I have the following code, which basically calculates d_s s.t. d_x=d_Q*d_s, by iterating the following two equations:
d_e = d_x - d_Q*d_s
d_s = d_s + alpha * d_W * d_e
where d_W is the transpose of d_Q
for (i = 0; i < 6; ++i){
cutStartTimer( timer);
cublasScopy(DIMX, d_x, 1, d_e, 1);
cublasSgemv('N', DIMX, DIMS, -1.0, d_Q, DIMX, d_s, 1, 1.0, d_e, 1);
cublasSgemv('N', DIMS, DIMX, alpha, d_W, DIMS, d_e, 1, 1.0, d_s, 1);
cutStopTimer( timer);
}
If the iteration number is below six then the average processing time for the 3 functions is around 0.05 ms. When I increase the iteration number to 100 the average processing time becomes 1.5 ms per iteration. (DIMX=161024, DIMS=1616).
If I omit the 3rd cublas function call then the slowdown rate is much smaller.

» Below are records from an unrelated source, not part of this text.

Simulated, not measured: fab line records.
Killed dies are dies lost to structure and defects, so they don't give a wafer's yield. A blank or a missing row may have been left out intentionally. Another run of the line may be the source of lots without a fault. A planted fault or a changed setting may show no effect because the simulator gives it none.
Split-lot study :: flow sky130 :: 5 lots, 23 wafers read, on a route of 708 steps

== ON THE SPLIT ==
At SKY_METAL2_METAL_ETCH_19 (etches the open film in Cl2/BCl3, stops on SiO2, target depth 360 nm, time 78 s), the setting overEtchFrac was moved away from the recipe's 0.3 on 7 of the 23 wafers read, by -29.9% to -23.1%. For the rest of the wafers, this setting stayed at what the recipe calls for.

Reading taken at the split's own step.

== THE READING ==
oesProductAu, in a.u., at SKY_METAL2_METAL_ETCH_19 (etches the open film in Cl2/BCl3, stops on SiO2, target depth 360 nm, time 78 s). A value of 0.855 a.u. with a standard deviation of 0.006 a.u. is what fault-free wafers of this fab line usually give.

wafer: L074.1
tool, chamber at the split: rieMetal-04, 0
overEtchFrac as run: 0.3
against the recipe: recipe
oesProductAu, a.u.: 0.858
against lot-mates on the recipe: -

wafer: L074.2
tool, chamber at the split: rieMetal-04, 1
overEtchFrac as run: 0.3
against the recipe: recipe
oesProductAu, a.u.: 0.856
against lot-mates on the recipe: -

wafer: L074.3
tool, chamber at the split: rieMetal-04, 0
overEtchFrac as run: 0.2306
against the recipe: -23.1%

I’m using a GF8800GTX with clock and memory speed decreased to minimum, if I reset to default values the same slowdown effect occurs. I use the graphic card for the display too, but that means only a 5s limit, if I’m right.
Do you have any idea why is this slowdown happening when I increase the iteration number?